Pepper-Spray Cop and the Humor of Despair

Pepper-Spray Cop and the Humor of Despair November 23, 2011

Salon’s Mary Elizabeth Williams thinks very highly of the “Pepper-Spray Cop” internet meme, which in its various forms spoofs UC Davis police officer John Pike. Last Wednesday, Pike was captured on video, pepper-spraying a row of demonstrators, who were sitting with limbs interlocked to protest the removal of their tents. Now, thanks to Photoshop and the muse, Pike gets up to all sorts of monkeyshines. Visitors to one Tumblr account, for example, can catch him blasting Rembrandt’s Prodigal Son, and the naked luncher in Manet’s Le Dejeuner sur l’Herbe. Williams proclaims it a “geeky triumph,” proof that “If you want to vanquish the enemy, render him absurd.”

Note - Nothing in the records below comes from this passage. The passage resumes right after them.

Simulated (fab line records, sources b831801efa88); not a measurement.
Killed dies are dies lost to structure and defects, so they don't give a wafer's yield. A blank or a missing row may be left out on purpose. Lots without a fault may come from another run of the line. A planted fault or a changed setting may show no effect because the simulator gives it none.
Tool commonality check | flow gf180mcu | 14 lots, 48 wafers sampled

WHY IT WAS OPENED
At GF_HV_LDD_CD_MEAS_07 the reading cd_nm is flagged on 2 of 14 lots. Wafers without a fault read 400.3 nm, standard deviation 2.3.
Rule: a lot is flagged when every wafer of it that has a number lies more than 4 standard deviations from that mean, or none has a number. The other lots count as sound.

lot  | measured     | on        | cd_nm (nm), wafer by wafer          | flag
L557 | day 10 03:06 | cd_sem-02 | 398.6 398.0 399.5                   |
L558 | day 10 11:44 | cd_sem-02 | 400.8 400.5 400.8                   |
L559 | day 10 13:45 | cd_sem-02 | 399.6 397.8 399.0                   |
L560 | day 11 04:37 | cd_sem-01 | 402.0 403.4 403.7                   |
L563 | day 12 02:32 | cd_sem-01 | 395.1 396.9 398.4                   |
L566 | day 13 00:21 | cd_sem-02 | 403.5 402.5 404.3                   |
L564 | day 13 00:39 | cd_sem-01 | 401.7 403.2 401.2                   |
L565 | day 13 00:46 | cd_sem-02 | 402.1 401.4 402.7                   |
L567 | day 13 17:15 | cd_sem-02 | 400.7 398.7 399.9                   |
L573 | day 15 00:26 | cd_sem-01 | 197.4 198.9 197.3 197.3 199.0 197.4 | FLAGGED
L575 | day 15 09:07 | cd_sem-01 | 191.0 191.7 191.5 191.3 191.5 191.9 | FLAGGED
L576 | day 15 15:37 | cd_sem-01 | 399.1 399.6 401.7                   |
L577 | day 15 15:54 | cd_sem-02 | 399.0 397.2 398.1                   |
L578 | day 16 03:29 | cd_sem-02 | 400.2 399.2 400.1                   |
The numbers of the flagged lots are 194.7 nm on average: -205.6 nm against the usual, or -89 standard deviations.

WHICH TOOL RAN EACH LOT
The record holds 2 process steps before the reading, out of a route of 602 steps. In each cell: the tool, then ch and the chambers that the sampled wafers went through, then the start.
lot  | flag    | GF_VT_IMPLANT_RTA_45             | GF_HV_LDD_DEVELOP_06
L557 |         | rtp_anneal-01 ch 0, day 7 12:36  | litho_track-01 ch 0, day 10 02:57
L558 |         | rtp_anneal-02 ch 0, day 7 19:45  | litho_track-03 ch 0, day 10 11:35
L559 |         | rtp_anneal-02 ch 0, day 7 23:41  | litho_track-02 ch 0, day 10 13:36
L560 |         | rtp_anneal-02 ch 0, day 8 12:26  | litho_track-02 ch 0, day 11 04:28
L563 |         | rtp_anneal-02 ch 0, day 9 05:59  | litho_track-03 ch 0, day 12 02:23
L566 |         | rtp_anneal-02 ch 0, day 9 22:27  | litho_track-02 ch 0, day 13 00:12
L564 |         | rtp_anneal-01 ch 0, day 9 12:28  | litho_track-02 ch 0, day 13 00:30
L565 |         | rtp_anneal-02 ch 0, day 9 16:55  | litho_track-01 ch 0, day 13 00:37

But a little later on, Williams gets confused and turns her declaration of victory on its head: “We don’t laugh at the Pikes of the world because we are not incensed at their abuses of power or because we don’t take their actions seriously,” she writes. “We do it because we take them very seriously, indeed. But without billy clubs and guns and tear gas, sometimes, laughter is the only weapon we’ve got.”

The humor of the powerless goes by the name gallows humor. Any joke in that tradition hinges on the inevitability of disappointment and misery. It is not without its fortifying effects. Freud (whose quote, I admit, I’m lifting from Wikipedia), wrote: “The ego refuses to be distressed by the provocations of reality, to let itself be compelled to suffer. It insists that it cannot be affected by the traumas of the external world; it shows, in fact, that such traumas are no more than occasions for it to gain pleasure.” In other words, gallows humor shows the bad guys that they can kill you but not eat you. Or your cigar. Or whatever.

Johnny Cash’s novelty hit, “Twenty-Five Minutes to Go,” is an example of gallows humor set on an actual gallows. Indeed, a gallows is the perfect place for it. Knowing Johnny Cash, there’s probably a damn good reason the guy in the song is about to be married off to the ropemaker’s daughter. His fate represents no wrong, and demands no redress. If showing off his ego strength on the way will make him feel better, then he might as well go for it. Society can afford to indulge him that far; in fact, in those days when hangings at Tyburn drew mobs, a “good death” ensured everyone went home feeling a little better.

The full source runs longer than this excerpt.